While looking at that group, I noticed another guy, Bob Osborn. In the 1927 game linked below, Osborn came on to pitch the bottom of the 9th for the Cubs in a 3-3 game. The game stayed tied until the 22nd inning, when the Cubs pushed a run across, and Osborn shut down the Braves one last time to earn the win. He had pitched 14 scoreless innings in relief.
http://www.baseball-reference.com/boxes/BSN/BSN192705170.shtml
Osborn would make 43 career starts, also without a shutout.
Notably, the Braves' starter in that marathon, Bob Smith, went all 22 innings, allowing 20 hits, and took the loss. While the length was unusual, the outcome was not; Smith went 54-79 with the sad-sack Braves from 1926-30, despite a solid 102 ERA+.

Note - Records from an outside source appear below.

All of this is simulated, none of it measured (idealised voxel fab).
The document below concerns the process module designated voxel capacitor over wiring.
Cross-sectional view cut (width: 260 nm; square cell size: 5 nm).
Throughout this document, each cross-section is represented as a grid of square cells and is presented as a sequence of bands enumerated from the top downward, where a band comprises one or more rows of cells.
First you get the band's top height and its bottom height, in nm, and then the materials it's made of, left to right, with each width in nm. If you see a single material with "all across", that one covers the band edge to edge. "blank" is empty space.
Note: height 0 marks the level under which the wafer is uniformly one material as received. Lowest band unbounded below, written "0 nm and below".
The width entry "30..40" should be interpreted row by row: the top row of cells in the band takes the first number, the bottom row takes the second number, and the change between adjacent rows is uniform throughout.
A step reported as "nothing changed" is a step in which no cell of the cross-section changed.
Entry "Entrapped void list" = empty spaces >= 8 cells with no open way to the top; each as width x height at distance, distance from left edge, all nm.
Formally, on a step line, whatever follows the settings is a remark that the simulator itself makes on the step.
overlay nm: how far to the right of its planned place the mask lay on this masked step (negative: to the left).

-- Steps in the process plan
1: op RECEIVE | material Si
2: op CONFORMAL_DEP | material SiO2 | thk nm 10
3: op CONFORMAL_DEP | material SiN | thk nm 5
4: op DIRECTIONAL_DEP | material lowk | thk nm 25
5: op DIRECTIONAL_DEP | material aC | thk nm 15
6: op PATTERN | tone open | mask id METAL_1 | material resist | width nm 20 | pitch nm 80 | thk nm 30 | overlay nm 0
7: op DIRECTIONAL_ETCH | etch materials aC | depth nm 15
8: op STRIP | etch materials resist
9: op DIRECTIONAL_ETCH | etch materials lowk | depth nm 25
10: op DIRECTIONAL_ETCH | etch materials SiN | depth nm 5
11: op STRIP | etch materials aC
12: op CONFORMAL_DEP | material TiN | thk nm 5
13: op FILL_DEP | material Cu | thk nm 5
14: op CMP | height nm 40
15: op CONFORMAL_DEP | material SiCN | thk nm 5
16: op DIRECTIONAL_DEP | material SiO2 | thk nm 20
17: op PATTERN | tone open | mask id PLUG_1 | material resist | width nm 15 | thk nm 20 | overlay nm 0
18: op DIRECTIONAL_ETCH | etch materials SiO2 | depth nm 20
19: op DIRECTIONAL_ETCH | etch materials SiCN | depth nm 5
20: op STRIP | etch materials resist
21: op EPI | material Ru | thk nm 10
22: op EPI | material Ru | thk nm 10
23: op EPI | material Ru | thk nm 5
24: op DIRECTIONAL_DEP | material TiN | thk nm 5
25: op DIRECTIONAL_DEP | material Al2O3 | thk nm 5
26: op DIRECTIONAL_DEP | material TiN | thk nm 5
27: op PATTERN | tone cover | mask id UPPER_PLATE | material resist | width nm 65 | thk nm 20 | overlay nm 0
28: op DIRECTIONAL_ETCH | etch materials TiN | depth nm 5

Smith's 22-IP CG is the 3rd-longest outing in the searchable era. The 2 longer ones came in the same game, a 26-inning, 1-1 tie between Brooklyn's Leon Cadore and Boston's Joe Oeschger; they finished the game with streaks of 20 and 21 straight scoreless IP, respectively.
http://www.baseball-reference.com/boxes/BSN/BSN192005010.shtml
August 7th, 2011 at 5:46 pm
Hard to believe Walter Johnson isn't on this list, though much of his career is pre-1919.
August 7th, 2011 at 6:34 pm
Grover Alexander and Jack Coombs had two scoreless no decisions in one year. Walter Johnson had 1 in 1919. In 1884, Sam Kimber pitched a 10 inning complete game no hitter in a scoreless tie.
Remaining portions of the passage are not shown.